It is also an interesting area to visit for the family. Cabrillo Park offers non-anglers in the family a tree-shaded park with picnic tables and playground equipment, a beach area, a small store, and a marine museum that has many interesting exhibits.

The jetty sits next to the pier

The pier itself has, like most piers, its regulars. One day I was quietly fishing on this pier when I ran across one of these regulars (a.k.a. experts or pier rats) who make pier fishing so special. I had caught a few white croaker and queenfish, and a halibut that was, like most halibut today, a few inches short of being legal size. But on the deck, so to speak, were also some mackerel. I hadn’t hooked any of the macs but a few more successful anglers had caught fish that were truly impressive. They were among the largest mackerel I had ever seen caught from a pier. Many were equal to or larger than a typical bonito.

About that time, an elderly angler strolled out and asked if I minded if he fished next to me. As usual, I had no objection, and soon he was setting up his fairly heavy-sized tackle. His terminal tackle was unique. He used two leaders, each of which was about eight-foot-long and contained what I would guess was a no. 2 hook. His line was attached to one eye of a triple swivel and a leader was attached to each other eye of the swivel. Above the swivel he attached a large Styrofoam float. He baited each hook with a large piece of mackerel and proceeded to cast out the entire rigging. He soon started to hook the extra-large mackerel and about that time I decided to give the mackerel a chance.
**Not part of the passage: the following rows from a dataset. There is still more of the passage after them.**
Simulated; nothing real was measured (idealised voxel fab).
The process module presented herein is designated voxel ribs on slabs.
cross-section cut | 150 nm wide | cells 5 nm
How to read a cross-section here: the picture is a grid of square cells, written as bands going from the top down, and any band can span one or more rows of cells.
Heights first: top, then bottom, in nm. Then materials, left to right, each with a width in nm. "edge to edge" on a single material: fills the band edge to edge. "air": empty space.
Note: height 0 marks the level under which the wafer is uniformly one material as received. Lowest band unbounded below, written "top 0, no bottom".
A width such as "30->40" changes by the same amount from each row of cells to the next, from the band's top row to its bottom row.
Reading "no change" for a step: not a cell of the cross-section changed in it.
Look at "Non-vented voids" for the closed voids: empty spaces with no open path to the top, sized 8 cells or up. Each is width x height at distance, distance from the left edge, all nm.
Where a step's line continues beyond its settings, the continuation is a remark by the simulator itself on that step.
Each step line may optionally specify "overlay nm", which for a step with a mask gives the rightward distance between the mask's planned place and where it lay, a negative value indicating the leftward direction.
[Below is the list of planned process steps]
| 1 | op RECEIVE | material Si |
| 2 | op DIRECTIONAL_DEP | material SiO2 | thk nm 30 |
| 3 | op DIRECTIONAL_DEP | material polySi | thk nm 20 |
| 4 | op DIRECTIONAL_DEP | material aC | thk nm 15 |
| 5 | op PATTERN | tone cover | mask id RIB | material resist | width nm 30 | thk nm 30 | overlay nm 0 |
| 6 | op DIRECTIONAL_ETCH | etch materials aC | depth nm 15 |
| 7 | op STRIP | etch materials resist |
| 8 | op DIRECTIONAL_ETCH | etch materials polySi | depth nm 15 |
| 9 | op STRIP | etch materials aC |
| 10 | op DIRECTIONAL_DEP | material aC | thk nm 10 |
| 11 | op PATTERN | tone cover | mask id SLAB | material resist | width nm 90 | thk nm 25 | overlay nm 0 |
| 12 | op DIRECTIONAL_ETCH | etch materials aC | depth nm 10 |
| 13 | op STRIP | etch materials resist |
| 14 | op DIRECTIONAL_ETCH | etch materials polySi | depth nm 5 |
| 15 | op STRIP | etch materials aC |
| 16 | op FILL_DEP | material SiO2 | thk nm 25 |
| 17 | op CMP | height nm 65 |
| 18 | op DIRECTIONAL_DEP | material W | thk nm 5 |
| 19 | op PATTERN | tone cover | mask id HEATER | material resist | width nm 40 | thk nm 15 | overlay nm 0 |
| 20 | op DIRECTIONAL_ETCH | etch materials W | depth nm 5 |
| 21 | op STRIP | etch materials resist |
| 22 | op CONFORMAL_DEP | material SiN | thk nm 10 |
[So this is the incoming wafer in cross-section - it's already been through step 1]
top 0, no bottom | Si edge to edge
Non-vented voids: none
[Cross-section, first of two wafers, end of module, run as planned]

I proceeded to catch six mackerel using my light outfit, a single hook, and a float. My neighbor caught at least a couple of dozen fish, sometimes two at a time, and then he stopped. He said he only caught as many fish as he could use and that he had requests from his neighbors for these fish. We talked for a while and it turned out he was a retired commercial fisherman who had fished with his Portuguese friends in his younger days. He now limited his fishing to the pier. He knew that some would view his techniques as non-sporting but said none of his fish were wasted, nor did he return injured fish to the water as did some of the less knowledgeable anglers. He said he fished the pier most days and generally caught fish, although few of the large fish that were caught twenty years ago. But once in a while the larger mackerel or bonito moved in and, when they did, he knew how to catch them.

It was time for me to leave and as I made the drive back to Long Beach through the Terminal Island area I reflected on his views. Although there is a lot of room for anglers who preach the sportsmanship of light tackle and returning all fish to the water, I think there is also a place for fisherman like this, a man who was basically fishing for food and using what he caught productively. My only criticism would be on his judgment for using these fish as food since the Department of Fish & Game has warned against eating fish caught in this area (although mackerel are generally safe to eat).

Environment and Fish. The pier sits low near the water and extends out 1,200 feet into San Pedro Harbor; it is just inside and parallel to the north end of the Los Angeles breakwater. To me it’s an interesting pier because of the so observable contrasts: the adjacent low-lying jetty that separates the pier from the ocean, and the huge, heavily industrialized port that starts not too far out from the pier and covers most of the shoreline areas. The entire area has been changed since the breakwater was constructed in the early 20th century but out there on the pier anglers can enjoy the fresh air, the fish, the sea birds, and of course the companionship of fellow anglers.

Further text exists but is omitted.